TheCryptoUpdates

Crypto markets kept sliding on Thursday, with traders sitting on their hands instead of buying the dip. Bitcoin fell nearly 2% to around $101,832, while Ethereum dropped 3% to $3,337. XRP got hit hardest, losing 5.5% to $2.20, though BNB held relatively steady at $964, down just 0.3%. Total market cap slipped about 2% to $3.4 trillion.

The Crypto Fear & Greed Index fell 3 points to 24, putting it back in “extreme fear” territory. That shows confidence hasn’t returned after October’s brutal leveraged shakeout. Liquidations jumped 83% to $587 million over 24 hours, though open interest dipped slightly to $143 billion, suggesting quieter positioning in futures markets.

Most of the weakness comes from macro conditions. The Fed’s slowing down rate cuts, which is pushing Treasury yields higher and strengthening the dollar. When yields rise, investors typically rotate away from risky assets into bonds. Stocks felt similar pressure, with the Nasdaq dropping over 1% yesterday.

Trade war uncertainty between the US and China isn’t helping either. Nobody knows if more tariffs are coming, which keeps risk appetite weak across equities, commodities, and crypto.
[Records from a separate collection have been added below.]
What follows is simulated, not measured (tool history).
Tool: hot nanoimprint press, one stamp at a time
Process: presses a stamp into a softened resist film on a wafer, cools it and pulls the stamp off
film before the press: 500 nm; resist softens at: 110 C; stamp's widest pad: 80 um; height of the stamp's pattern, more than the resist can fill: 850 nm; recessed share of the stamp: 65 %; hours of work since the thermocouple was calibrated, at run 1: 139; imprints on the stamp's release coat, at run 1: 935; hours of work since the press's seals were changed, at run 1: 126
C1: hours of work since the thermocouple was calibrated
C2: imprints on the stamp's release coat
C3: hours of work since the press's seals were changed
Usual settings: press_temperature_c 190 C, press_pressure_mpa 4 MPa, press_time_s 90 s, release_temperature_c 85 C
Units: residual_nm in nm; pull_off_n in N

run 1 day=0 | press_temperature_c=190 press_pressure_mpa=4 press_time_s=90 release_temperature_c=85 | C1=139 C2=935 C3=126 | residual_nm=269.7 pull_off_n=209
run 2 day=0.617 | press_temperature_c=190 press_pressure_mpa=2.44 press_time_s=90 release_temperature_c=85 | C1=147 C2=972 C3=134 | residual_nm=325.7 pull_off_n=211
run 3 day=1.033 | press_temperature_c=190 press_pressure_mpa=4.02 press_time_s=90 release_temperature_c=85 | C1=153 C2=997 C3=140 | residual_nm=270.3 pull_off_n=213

On-chain data shows selling pressure continues, though full capitulation hasn’t hit yet. Bitcoin reserves on Binance keep rising, meaning more coins are moving to exchanges, usually a sign people want to sell. The negative Coinbase Premium Index suggests US institutional buyers aren’t stepping in at these prices yet.

Conclusion

Bitcoin fell 1.9% to $101,832, and Ethereum dropped 3% to $3,337 as the Crypto Fear & Greed Index returned to 24, signaling extreme fear amid macro pressure and tariff uncertainty.